Voters in Minneapolis will have their second opportunity this November to rank candidates based on preference. But how many rankings should they get? The current number is three, but a City Council committee on Thursday took testimony about the implications of increasing it to five or more. The discussion initially arose during an elections committee meeting earlier this week focused on some technical changes to the ranked choice voting process and interpretations of voter intent. Ranked choice voting, which the city used during a less contentious election in 2009, takes into account voters’ rankings to choose a winner if a candidate does not get more than 50 percent of the first-choice votes. The candidate with the fewest first-choice votes is eliminated after each round – and their supporters’ votes are redistributed based on their rankings – until someone surpasses 50 percent.

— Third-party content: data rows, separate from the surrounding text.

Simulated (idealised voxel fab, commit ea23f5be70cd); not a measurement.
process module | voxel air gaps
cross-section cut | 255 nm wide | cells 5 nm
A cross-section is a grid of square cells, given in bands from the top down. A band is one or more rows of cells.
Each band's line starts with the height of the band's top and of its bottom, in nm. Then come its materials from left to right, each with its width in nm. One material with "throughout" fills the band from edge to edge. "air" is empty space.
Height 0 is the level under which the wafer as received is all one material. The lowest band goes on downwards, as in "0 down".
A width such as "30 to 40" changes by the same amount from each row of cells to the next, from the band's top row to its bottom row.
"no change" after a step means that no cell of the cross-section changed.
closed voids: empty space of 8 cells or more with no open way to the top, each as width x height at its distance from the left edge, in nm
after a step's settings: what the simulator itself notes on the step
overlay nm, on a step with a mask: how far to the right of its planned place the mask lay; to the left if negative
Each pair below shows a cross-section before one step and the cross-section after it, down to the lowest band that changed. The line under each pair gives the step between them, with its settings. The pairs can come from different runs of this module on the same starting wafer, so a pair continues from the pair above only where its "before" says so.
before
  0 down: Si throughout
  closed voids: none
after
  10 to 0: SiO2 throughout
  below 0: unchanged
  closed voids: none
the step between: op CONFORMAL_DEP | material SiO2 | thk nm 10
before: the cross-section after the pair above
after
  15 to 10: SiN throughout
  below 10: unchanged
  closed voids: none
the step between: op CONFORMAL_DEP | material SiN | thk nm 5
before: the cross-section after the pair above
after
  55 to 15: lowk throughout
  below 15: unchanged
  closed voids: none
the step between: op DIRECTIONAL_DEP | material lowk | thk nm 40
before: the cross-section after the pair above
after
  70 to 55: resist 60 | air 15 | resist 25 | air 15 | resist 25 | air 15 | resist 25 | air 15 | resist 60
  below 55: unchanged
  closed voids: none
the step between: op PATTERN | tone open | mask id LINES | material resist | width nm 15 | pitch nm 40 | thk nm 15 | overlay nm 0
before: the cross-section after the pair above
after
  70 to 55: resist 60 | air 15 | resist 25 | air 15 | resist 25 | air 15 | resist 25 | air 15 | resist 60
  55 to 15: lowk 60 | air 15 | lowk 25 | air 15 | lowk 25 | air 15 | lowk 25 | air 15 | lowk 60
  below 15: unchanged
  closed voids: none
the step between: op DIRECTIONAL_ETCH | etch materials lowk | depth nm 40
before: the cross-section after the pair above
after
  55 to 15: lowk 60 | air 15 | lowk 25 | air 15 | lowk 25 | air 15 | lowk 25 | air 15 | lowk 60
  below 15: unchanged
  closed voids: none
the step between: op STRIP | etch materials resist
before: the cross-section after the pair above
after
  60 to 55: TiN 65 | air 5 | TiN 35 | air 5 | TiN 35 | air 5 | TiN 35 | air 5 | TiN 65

FairVote Minnesota, which advocated the adoption of ranked choice voting, pushed for the extra ranking opportunities. Jeanne Massey, the group’s executive director, said more choices results in fewer “exhausted” ballots – ballots that contain only candidates that have already been dropped.
“Three is an artificial cap,” Massey said. “We know that the exhausted ballot pile grows when that limitation exists.”
Three is the most common number of rankings in the Bay Area of California, one of the only other areas in the country that uses ranked choice voting.
But making the change would also affect the design of the ballots, which might have to be extra pages, and voter education, which is going to be formalized in early June.